The Transistion in Audio Monitoring

Shane Toven

Author: Shane Toven

Published 15th March 2017

The Transistion in Audio Monitoring

As signal chains have become increasingly complex, the challenges involved in managing and monitoring these paths have multiplied exponentially. Over the past few decades, we\'ve migrated from handling a single channel of content using composite video and analog audio pairs, to elaborate multi-channel facilities routing HD video with embedded audio over SDI or in many cases discrete AES pairs. These audio signals are often a mix of 5.1 and stereo programs and in many cases encoded to or decoded from Dolby at some point in the chain.
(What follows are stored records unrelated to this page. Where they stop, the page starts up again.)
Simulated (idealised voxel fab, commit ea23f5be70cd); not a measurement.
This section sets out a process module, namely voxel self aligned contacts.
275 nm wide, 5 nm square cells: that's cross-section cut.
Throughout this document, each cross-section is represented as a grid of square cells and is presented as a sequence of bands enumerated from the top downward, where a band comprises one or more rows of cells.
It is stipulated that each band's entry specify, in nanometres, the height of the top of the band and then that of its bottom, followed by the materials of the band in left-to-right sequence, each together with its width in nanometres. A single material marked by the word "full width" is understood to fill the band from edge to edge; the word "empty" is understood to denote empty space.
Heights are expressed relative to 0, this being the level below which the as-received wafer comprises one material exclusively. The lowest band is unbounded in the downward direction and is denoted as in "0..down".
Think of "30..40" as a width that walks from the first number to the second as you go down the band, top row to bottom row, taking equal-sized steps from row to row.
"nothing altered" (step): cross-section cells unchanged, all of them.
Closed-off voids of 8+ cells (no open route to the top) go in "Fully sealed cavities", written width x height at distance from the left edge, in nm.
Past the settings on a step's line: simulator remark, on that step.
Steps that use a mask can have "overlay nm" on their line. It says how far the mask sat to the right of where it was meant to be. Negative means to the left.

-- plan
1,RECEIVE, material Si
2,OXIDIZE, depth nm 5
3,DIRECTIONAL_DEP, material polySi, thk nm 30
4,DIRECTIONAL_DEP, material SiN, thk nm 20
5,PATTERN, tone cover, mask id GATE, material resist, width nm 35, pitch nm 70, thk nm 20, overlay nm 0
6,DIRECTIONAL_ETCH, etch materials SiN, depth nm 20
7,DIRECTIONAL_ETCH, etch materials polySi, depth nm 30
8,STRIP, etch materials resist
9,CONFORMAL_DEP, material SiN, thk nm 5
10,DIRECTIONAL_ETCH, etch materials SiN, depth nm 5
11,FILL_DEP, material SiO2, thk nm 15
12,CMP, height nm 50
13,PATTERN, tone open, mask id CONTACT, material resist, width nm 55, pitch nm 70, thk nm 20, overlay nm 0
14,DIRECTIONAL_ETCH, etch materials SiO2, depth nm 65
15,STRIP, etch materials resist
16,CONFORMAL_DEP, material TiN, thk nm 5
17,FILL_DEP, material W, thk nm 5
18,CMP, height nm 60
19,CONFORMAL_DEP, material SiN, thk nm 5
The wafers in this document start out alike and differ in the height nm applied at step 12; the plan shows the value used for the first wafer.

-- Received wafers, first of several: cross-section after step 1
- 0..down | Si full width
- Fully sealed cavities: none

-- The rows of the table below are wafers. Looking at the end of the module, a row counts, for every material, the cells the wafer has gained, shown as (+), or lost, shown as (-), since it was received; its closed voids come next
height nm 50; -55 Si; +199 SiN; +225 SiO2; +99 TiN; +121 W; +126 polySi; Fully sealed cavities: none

Early monitoring of these discrete analog audio paths was often a simple go/no-go, with basic checks of level and phase during production, in master control and possibly at the transmitter site as well. As facilities moved toward multichannel operation and digital infrastructure, audio monitoring initially remained largely unchanged-with the exception that it was now frequently being done in the digital domain and integrated with the video monitoring.

With the development of standards, such as EBU R128 and ATSC A/85, measuring and controlling loudness (as opposed to simply program level) throughout the entire program chain became far more critical. Products began to hit the market to address these issues, but (while effectively meeting the requirements) they for the most part were "bolt on\" solutions of some sort, not truly aware of or integrated with the rest of the facility. As technology developments continued, tools for meeting these standards were increasingly integrated into more equipment in the chain, but these components still, for the most part, remained largely unaware of the other parts in the system.

The current transition underway in the broadcast facility is from SDI and AES to IP-based signal distribution-including AES67 Audio over IP (AoIP). This presents a unique opportunity to bring all production, routing, distribution, processing and monitoring onto a common platform where every piece of the chain can be fully integrated and aware of the others. Through an AoIP network, any point in the system can not only send audio to and from another point, but also process, encode, decode, meter and monitor the audio at those points. Your facility is no longer limited to the capabilities of the patch bays, crosspoint routers and DA frames (or the equipment connected to them). Effectively the IP network and applications running on systems connected to it can largely take the place of that infrastructure, offering nearly infinite flexibility and expandability, particularly when it comes to signal monitoring.

One example of this would be migrating from dedicated hardware loudness management and metering to software-based platforms. With the traditional hardware-based model, each signal path would typically have an audio processor and/or loudness meter inserted at some point in the chain using SDI or AES I/O. This approach quickly becomes less efficient as more signals are added and need to be processed or monitored.

In a software-based model, the audio is carried to and from a server platform on the AoIP network as AES67 compliant streams. These streams could be generated by dedicated hardware endpoints that convert to/from SDI, AES, analog or MADI (for example). They could also originate from any other piece of equipment capable of natively generating and receiving AES67 compliant audio streams. A common server platform can handle monitoring, processing, encoding and decoding multiple streams of audio from the AoIP network, up to the limitations of the hardware. This creates a much more scalable and flexible environment than the single box, single stream, single purpose approach that is extensible from production and ingest all the way through transmission.

As you look toward equipment replacement and upgrades in your facility, it makes sense to evaluate solutions that incorporate standards-based signal distribution over IP such as AES67, bearing in mind that building a robust IP infrastructure allows for implementation of future standards, as well as a migration path from existing infrastructure. IP signal distribution isn\'t the future-it\'s here.